An afternoon spent at the Guinness Storehouse is probably the most appropriate thing to do when visiting Dublin. From the second you walk through the Guinness doors you are surrounded by the old brick and steel structure that holds together the centuries old establishment. Guinness has been around since 1759 and has managed to stay a relevant and prospering tourist attraction in Dublin due to their strong dedication to promoting their brand and delicious product. The entire tour uses a variety of media techniques that not only make the tour engaging and visually stimulating, but also as ways of advertising their product. In the middle of the tour, for example, there was a photo booth where you could pose as one of their old advertisements. The photo is immediately sent to a station of Ipads where users can access their photo by posting it directly to their Facebook.
Frankly, this is a genius advertising ploy. Have a fun photo booth with former advertisements, let people pose with those advertisements, give them the single option to post it to their Facebook accounts, all the while creating new advertisements out of the old. Genius.

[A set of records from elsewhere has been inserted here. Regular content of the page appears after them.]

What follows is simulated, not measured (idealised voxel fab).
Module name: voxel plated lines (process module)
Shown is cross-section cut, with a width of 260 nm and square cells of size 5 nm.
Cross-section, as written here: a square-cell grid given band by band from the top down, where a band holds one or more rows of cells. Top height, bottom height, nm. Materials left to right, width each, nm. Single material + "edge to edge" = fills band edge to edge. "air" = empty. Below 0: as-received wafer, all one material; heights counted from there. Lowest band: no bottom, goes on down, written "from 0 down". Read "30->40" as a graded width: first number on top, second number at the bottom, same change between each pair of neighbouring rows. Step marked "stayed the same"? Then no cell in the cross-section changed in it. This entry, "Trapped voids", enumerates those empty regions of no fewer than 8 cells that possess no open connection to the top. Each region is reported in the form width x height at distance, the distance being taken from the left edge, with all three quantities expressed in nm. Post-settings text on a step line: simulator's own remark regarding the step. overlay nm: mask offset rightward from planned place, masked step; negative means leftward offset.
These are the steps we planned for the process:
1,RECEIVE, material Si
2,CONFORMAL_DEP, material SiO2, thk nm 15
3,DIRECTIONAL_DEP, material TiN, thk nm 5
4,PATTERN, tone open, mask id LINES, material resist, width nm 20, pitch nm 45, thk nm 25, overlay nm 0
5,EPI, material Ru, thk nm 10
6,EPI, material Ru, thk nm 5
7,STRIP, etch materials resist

In addition, there was a room with almost a 360 degree screen that was playing beautifully produced Guinness advertisements. The stories showcased all demographics, ages and stories creating a sense of community for all Guinness lovers. The inspirational stories that all related back to the common love for Guinness and the strong people that drink it. Some commercials were directly about the work and passion put into the product, but some that also allowed creative freedom by making the story about the strength Guinness represents. As a media producer myself, this was a gorgeous display of the commercials that made the experience more powerful by being able to walk into the room and be surrounded by stunning shots of the people behind Guinness.
Overall, the Guinness experience was wonderfully informative and hands on. Being able to pour a proper pint of Guinness was a very special experience that they allow all visitors, of age, to participate in. This experience for the consumers is very valuable and one that creates a personal sense of pride in the product. Perhaps there is a huge advertisement scheme behind the tour by giving you all these photo worthy opportunities. Yet, it is an experience to have nonetheless. Sláinte!